Unbounded Admiration for Blaine, 
  But Only Contempt for Harrison 
  and His Administration.

Walt Whitman, who was 71 years old on May 31, was found yesterday sitting at the window of his two-story cottage in Camden, 328 Mickle street, in a comfortable old armchair presented to him by the son and daughter of Tom Donalson, of the Smithsonian Institute.

When the good gray poet was asked about his health, he cheerily replied: "I feel these sudden changes of the weather, but God be praised I am feeling bright and cheerful, and am blessed with a good appetite and a reasonably good digestion, and what more can an old man ask who, as the Methodists say, is still on 'praying ground and pleading terms.'

"Every fine day I have my stalwart attendant wheel me out, often to the Federal street ferry, where, sitting on the long wharf, I enjoy the mellow light of the sinking sun and the pleasant sight of the eager crowd hurrying off and on the ferry-boats."

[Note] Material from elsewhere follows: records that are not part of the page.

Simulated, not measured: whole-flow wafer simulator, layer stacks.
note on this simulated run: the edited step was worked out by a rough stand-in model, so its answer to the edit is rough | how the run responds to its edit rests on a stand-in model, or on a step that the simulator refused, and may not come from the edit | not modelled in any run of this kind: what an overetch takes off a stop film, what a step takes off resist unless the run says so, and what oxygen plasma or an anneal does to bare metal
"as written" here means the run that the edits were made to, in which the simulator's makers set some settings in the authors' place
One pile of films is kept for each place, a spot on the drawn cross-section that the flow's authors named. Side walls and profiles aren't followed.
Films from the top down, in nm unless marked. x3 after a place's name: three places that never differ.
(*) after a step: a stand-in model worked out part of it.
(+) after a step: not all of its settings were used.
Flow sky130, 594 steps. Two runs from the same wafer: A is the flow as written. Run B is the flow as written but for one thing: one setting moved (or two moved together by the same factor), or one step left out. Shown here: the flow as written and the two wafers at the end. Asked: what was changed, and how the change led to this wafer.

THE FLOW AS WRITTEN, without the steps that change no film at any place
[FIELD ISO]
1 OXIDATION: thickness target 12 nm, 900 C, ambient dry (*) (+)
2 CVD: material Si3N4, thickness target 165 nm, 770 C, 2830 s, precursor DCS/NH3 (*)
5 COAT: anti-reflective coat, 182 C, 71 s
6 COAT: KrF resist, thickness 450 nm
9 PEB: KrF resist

Mr. Whitman was asked what foundation there was for the statement contained in Woodbury's recent "Life of Ralph Waldo Emerson" that the Concord philosopher had described an interview with the old poet at the Astor House in New York, at which Mr. Whitman appeared without any coat. He said: "I think it was Sam Bowles, the father of the present editor of the Springfield Republican, who said when offered an astounding piece of pretended news, 'Thanks, but we employ an able-bodied liar of our own.' I would not for an instant say that Mr. Woodbury was a falsifier, but do say that in that statement he makes with so much verisimilitude that this biographer of the great sage of Concord is conspicuously inexact and the author has been imposed upon.

"To be plain and explicit, which is the thing you newspaper men demand, I never called on Mr. Emerson without a coat, which would certainly have been, at least, seemingly disrespectful to the sweet-tempered and gracious old man. We were always on the best of terms, and I well remember his kindly but earnest invitation to come to his home at Concord, and how I enjoyed every moment of the two days I spent there; how, sitting before a fire of hickory logs in his well-appointed study, surrounded by countless books, he told me many interesting incidents in his life, many of them disclosing his inner life and too sacred to be put into cold type.


"The last time I saw Emerson I met him in Boston at a supper at Young's restaurant. J. Boyle O'Reilly and Joaquin Miller, the poet of the Sienas​ , were present."

Pausing the poet's eyes glistened as he said with deepest pathos, "Poor O'Reilly! He had a spirit touched to the fine issues, and in heart and mind and imagination he lived to redress the wrongs of 'that most distressed country,' as Napper Tandy called old Ireland. Ah! how I miss O'Reilly. As Carlyle says in his life of John Sterling, many of my seances with O'Reilly are written in star-fire. They can never see the light of publicity.

"Our meeting at Young's was a most memorable one, and Emerson was kind enough to select the passages from my 'Leaves of Grass' which pleased him the most, and I remember how the old philosopher enjoyed the pleasures of the table, both edendi et bibendi, and with what pleasure he listened to Joaquin Miller's recitations of some passages from unpublished poems, descriptive of his early life when Miller was a 'Forty-niner' in California.

"I never saw Emerson again, but we corresponded for many years and up to the last year of his noble life."

"Do you hear now from Edwin Arnold, the poet?" was asked.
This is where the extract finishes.